On 2011-01-19, at 2:50 AM, "Tyler Love" <[email protected]> wrote:

> I know this is a commonly misunderstood aspect of Varnish, but I think I have 
> the hang of it.
> 
> I am using varnish on a very high traffic website and have yet to find a 
> satisfactory approach to expiring objects from the cache.

You need a reasonable default that balances performance and freshness. 

> 
> My goal is to increase ttls (1 day, maybe even a week), to maximize hit 
> rates, and expire objects when content is changed. This has proven to be more 
> difficult than I anticipated.
> 
> 


Indeed. Admin wants long cache, business wants instant everything. 


> 
> The first approach was to use the "purge" function that varnish gives you. 
> The caveat that defated this approach was that purge is basically a memory 
> leak, that also slows down requests.
> 
> Please correct me if I have a misunderstanding of purge but, when you call 
> purge you add either a url or a regex to a list stored within varnish, and 
> then it checks all incoming requests against this url and makes sure to not 
> serve them from the cache.

True, it is a ban list. We do not get to manage the cache directly, we simply 
steer the ship. 

> 
> This make sense with an understanding of how objects are stored in varnish, 
> but the name "purge" is less than ideal and even misleading (I read this is 
> being changed in trunk?).
> 

English words convey extra meaning, which unfortunately does not resonate with 
machines. 

> Second, banned items are not served in grace mode, which is behavior I do not 
> want.
> 
> 

So purge if backend is healthy? Should be possible in vcl.


> 
> The alternative is to set the ttl on an object to 0 (zero). The first caveat 
> was being fully aware of every single resource/url that needs to be called 
> for a given purge/expiration. One big problem area is caching on paginated 
> urls.

Sounds like your app needs to set a header which you can use in recv. 
> 
> Second was the sheer volume of purges I need to send. At the scale I am at, I 
> have to purge approximately 400-800 urls per second (I have multiple 
> instances of varnish running by the way).
> 

Your app needs to communicate with your vcl better. 
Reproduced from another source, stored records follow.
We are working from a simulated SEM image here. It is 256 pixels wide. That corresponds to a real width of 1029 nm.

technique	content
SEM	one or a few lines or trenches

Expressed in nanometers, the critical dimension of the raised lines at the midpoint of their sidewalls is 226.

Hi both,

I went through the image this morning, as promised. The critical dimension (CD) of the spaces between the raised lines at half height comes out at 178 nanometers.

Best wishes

> Lastly, purging the objects with different compression (Accept-Encoding: 
> gzip, deflate, etc) in the cache. I now have to multiply the amount of urls 
> for every possible encoding I may or may not use.
> 

Normalize these where possible or again it will get complex. 

> 
> 
> So there you have it, removing objects from varnish is tedious, and full of 
> pitfalls. I understand the architecture of varnish just well enough to know 
> why it works this way, but I still wish it was better.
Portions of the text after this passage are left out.